Spirit of York
Spirit of York is meant to be a world class distillery for a world class city like Toronto. Vodka and gin made with ingredients found here in Ontario, most notably our spring water, are just the beginning of offerings from this fledgling distillery.
This place is bringing distilling back to the Distillery District. A while ago this used to be a space for Gooderham and Worts, but since then the only other spirit-making operation in this part of town has been the Ontario Spring Water Sake Company.
The space was designed in part by +tongtong, powerhouse designers for multiple Drake locations, Batch, Torteria San Cosme, and many other outstanding-looking spots. This distillery is no different.
The glimmering open space centres on a stunning circular bar under a hovering live wall of herbs that will be used in future cocktails.
Especially eye-catching are the chandeliers hanging above the entrance, made of Spirit of York’s custom bottles and incorporating their winding, art-deco-esque logo, which bends the letters S, O and Y into each other.
The idea here is that you are guided or guide yourself through a tour of the place, easy enough with copper info plates on the walls. Start with a look at 100% Southern Ontario rye grain, take an up-close look at part of the towers outside, and read about spring water and distilling vessels.

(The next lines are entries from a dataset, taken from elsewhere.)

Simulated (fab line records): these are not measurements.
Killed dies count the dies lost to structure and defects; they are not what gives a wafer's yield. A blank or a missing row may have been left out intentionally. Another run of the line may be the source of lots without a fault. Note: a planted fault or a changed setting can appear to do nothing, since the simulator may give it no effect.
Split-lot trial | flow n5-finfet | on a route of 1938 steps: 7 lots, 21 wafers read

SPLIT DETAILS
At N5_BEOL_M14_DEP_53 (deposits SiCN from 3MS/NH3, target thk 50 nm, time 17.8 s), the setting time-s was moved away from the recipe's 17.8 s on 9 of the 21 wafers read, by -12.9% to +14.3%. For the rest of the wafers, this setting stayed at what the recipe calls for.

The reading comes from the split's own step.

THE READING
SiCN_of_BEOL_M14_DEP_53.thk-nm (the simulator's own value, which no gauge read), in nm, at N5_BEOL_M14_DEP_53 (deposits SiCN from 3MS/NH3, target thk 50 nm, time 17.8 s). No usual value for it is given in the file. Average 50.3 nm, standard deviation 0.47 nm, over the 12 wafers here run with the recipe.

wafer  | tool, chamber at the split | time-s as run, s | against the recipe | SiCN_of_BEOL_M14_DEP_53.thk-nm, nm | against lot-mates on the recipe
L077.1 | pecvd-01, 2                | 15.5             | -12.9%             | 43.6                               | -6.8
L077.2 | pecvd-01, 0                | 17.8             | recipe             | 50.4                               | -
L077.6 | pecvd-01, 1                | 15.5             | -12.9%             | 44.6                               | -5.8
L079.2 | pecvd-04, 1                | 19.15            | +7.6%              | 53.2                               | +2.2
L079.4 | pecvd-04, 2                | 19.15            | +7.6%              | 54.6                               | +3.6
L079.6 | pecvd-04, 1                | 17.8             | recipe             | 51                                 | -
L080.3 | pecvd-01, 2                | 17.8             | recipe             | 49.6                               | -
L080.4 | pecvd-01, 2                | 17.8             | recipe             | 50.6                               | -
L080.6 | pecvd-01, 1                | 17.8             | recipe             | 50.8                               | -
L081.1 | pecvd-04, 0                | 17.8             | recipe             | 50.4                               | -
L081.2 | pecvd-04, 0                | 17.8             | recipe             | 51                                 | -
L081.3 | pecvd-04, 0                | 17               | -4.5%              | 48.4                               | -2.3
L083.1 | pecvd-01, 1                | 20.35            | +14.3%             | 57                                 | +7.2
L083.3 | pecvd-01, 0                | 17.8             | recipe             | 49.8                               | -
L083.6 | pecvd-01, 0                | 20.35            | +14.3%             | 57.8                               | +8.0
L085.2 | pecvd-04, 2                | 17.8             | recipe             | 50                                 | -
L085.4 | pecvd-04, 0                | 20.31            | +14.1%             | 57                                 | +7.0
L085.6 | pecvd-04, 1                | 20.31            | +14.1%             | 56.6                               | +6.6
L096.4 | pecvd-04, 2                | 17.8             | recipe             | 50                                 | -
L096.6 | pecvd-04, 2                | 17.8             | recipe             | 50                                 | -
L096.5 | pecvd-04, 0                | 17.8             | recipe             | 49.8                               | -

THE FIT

From there, check out the fifteen botanicals that are key to transforming their vodka into their gin, including aromatic cinnamon, dill, star anise, juniper and Cubeb pepper.
After you’ve seen how it’s all made, sample a flight ($10) of vodka, gin, and a third rotating experimental spirit, which on the day of my visit was a licorice-y, warm aquavit. This vodka is nothing like your average Smirnoff, smoother and richer in flavour. The botanicals enriching the gin, which started out as vodka, bring out even more complexity.
Once you’ve sampled, bottles to take home ($49.95) are within arm’s reach. Though not for the first months of operation, you should be able to find these homegrown spirits at the LCBO, too.
Though what goes into the booze is powerfully Ontarian, the equipment that creates was made by fifth generation coppersmiths Carl.
Heavy gauge copper allows for heat conduction, even distillation, temperature control and pulls foul-tasting sulphurs out of the spirit.
These spirits are so smooth because they’re made from only the purest “soft hearts” of the liquid rather than “heads” or “tails,” and aerating for at least three weeks.
It’s also because the liquid is distilled just once using impressive distillation towers out back.
Why not support local spirit making if it tastes this good? You also just might learn something about what you’re drinking.